This story may sound somewhat familiar: a resourceful archeology professor battles the growing power of pre-war Nazi Germany in a thrilling adventure with the future of the Western world at stake. He has a very common last name and is known for his daring bravery. But this isn’t a Lucas and Spielberg blockbuster; in fact, while it might have been the inspiration for the first Indiana Jones movie in 1981, this movie was released in 1941!

Forty years before the release of Raiders of the Lost Ark, English actor Leslie Howard released a film that he had produced and directed with his own funds, generated from his role in the Hollywood blockbuster Gone with the Wind ( 1939), in which he played the character who will always be associated with him: the honorable intellectual Southern gentleman Ashley Wilkes.

Howard was passionate about the war effort and concerned with alerting a broader public to the growing threat from Nazi Germany. Howard also wished to produce a film that would update his famous role as Sir Percy Blakeney in The Scarlet Pimpernel (1934) from revolutionary France to pre-World War II Europe. The result was a surprising feature film titled Pimpernel Smith (1941), known as Mister V in the United States.

Howard played the lead role of Professor Horatio Smith, who uses his cover as a distracted archeology professor to smuggle out victims of Nazi state persecution. During one of those daring adventures, he is injured and reveals his secret to his admired students, who enthusiastically join him in his fight. But things get complicated when one of his students brings a mysterious woman into his inner circle. Smith engages in a game of cat and mouse with his ruthless Nazi adversary who has been assigned to track him down.

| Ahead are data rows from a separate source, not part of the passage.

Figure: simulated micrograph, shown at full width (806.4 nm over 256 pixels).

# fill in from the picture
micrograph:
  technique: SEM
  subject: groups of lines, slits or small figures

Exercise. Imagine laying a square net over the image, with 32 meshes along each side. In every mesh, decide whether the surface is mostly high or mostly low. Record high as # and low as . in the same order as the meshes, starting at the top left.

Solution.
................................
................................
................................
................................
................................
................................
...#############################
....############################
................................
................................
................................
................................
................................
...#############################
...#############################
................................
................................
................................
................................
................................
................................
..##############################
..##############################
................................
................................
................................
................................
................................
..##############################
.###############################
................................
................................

The film is even credited with inspiring Raoul Wallenberg, a Swedish humanitarian, who in 1942 attended a private screening of Howard’s last film with his sister Nina. ‘On the way home,’ his sister recalled, ‘he told me that this was the kind of thing he would like to do.’ Wallenberg mounted a rescue operation in Budapest that, according to conservative estimates, saved 15,000 Hungarian Jews from Hitler’s gas chambers. It is doubtful that any other film has inspired an act of heroism on this scale.